At a brand new training facility, Simon meets members of the Civil Nuclear Constabulary, an elite unit of armed police that is the UK’s first line of defence against an attack at a nuclear site. He is also given rare access to Sellafield’s aging facilities and some of the men and women tasked with clearing and securing over half a century of Britain’s nuclear waste.

Further down the coast, Simon heads out to sea to visit a much less controversial part of Cumbria’s ‘Energy Coast’ – the second biggest offshore wind farm on earth. But greener energy alone won’t reduce carbon emissions enough to prevent global warming. Vast areas of the Lake District are boggy peatlands. Peat is dense, wet organic matter that stores enormous quantities of carbon. Simon heads up into the fells above Coniston to see a large project that is aiming to prevent the release of carbon from peatlands, reversing this process to restore the land to its former boggy glory.

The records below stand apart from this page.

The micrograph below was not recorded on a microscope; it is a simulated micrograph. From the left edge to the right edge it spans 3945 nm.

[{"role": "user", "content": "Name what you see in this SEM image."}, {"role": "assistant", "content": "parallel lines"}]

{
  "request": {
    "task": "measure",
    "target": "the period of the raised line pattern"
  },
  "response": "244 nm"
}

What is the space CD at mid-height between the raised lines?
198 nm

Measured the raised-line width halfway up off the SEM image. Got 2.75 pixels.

At the end of his travels through Cumbria, Simon meets James Rebanks, a shepherd and bestselling author who believes that farming could be the solution to many of our national problems, from the loss of wildlife to climate change. His vision of ‘regenerative farming’, where farmers work with the natural world to produce food, is increasingly seen as one answer to the decline of rural communities and the degradation of the natural world.

 

The Lakes with Simon Reeve episode 3

 

The Lake District, also known as the Lakes or Lakeland, is a mountainous region in North West England. A popular holiday destination, it is famous for its lakes, forests and mountains (or fells), and its associations with William Wordsworth and other Lake Poets and also with Beatrix Potter and John Ruskin. The Lake District National Park was established in 1951 and covers an area of 2,362 square kilometres (912 sq mi). It was designated a UNESCO World Heritage Site in 2017.

The Lake District is today completely within Cumbria, a county and administrative unit created in 1974 by the Local Government Act 1972. However, it was historically divided between three English counties (Cumberland, Westmorland and Lancashire), sometimes referred to as the Lakes Counties. The three counties met at the Three Shire Stone on Wrynose Pass in the southern fells west of Ambleside.

All the land in England higher than 3,000 feet (914 m) above sea level lies within the National Park, including Scafell Pike, the highest mountain in England. It also contains the deepest and largest natural lakes in England, Wast Water and Windermere respectively.

Lake District National Park

The Lake District National Park is a national park in North West England that includes all of the central Lake District, though the town of Kendal, some coastal areas, and the Lakeland Peninsulas are outside the park boundary.

The area was designated a national park on 9 May 1951 (less than a month after the first UK national park designation — the Peak District). It retained its original boundaries until 2016 when it was extended by 3% in the direction of the Yorkshire Dales National Park to incorporate areas such as land of high landscape value in the Lune Valley.

It is the most visited national park in the United Kingdom with 16.4 million visitors per year and more than 24 million visitor-days per year, the largest of the thirteen national parks in England and Wales, and the second largest in the UK after the Cairngorms National Park. Its aim is to protect the landscape by restricting unwelcome change by industry or commerce. Most of the land in the park is in private ownership, with about 55% registered as agricultural land.